Food Safety Management
ISO 22000 food safety management systems is an international standard which specifies the requirements for a food safety management system. It involves interactive communication, system management, prerequisite programmes and HACCP principles.
Published in 2005, ISO 22000 food safety management systems are an opportunity to harmonise the requirements for managing safety and controlling risks within all parts of the food supply chain and in so doing offer consistency and best practice on a global basis.
A standard that is relevant to all parts of the food supply chain regardless of size, from ‘farm to fork’ it is also applicable to suppliers of non-food products and services, like cleaning, equipment manufacturers and transport companies. It’s suitability for all stakeholders in the chain also makes it an ideal tool to implement HACCP throughout the food supply chain. The standard has three parts:
- References to good manufacturing practices and existing practices.
- Requirements for HACCP according to the HACCP principles of the Codex Alimentarius.
- Requirements for a management system.
ISO 22000:2005 requires organisations to plan, implement, operate and maintain a food safety management system that consistently provides products that are safe for consumption.
Benefits of ISO 22000
- Integration – shares a similar format to ISO 9001 and ISO 14001 making it suitable for the development of an integrated risk based management system.
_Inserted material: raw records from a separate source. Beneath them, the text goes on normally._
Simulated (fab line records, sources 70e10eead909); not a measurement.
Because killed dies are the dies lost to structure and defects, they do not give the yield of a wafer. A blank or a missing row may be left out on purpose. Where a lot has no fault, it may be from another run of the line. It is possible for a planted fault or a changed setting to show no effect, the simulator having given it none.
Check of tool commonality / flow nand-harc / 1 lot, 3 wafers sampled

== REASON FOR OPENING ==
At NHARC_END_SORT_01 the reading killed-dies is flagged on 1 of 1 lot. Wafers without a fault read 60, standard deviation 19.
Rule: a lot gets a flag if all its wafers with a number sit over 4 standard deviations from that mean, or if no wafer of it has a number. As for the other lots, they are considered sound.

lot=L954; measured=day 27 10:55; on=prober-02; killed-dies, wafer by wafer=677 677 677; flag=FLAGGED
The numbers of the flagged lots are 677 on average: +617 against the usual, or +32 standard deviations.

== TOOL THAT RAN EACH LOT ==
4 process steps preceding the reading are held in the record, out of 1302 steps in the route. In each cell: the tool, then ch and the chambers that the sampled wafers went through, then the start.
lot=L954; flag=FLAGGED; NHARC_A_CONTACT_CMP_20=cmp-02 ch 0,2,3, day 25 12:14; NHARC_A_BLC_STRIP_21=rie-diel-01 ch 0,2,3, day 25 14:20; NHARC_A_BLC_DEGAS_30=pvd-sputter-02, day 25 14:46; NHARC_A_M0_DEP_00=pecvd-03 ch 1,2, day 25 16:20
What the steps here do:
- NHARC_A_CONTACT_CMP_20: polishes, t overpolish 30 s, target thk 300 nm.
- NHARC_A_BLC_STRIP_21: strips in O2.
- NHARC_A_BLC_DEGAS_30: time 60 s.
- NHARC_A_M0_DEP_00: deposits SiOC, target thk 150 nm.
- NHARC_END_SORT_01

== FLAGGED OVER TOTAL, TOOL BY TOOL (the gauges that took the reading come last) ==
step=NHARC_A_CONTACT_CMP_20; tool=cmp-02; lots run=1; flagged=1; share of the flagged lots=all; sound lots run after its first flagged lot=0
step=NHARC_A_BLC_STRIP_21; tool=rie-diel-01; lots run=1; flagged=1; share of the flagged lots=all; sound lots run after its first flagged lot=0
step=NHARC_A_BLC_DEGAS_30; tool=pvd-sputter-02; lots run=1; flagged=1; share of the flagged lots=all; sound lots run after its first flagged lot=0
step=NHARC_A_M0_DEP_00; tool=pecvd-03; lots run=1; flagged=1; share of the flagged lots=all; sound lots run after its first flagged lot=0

- Show commitment – helps you to manage food safety hazards and risks and communicate this publicly giving stakeholders confidence that you are serious about safety.
- Commercially – ISO 22000 is recognised throughout the global food chain and larger food producers in particular may favour those with ISO 22000.
- Cost saving – Many food companies currently have to meet the requirements of numerous standards and schemes. ISO 22000 gives an opportunity to harmonise all HACCP based standards.
- Compliance – organisations need to show their compliance with all relevant statutory and regulatory food safety requirements in addition to adherence to their own stated food safety policy.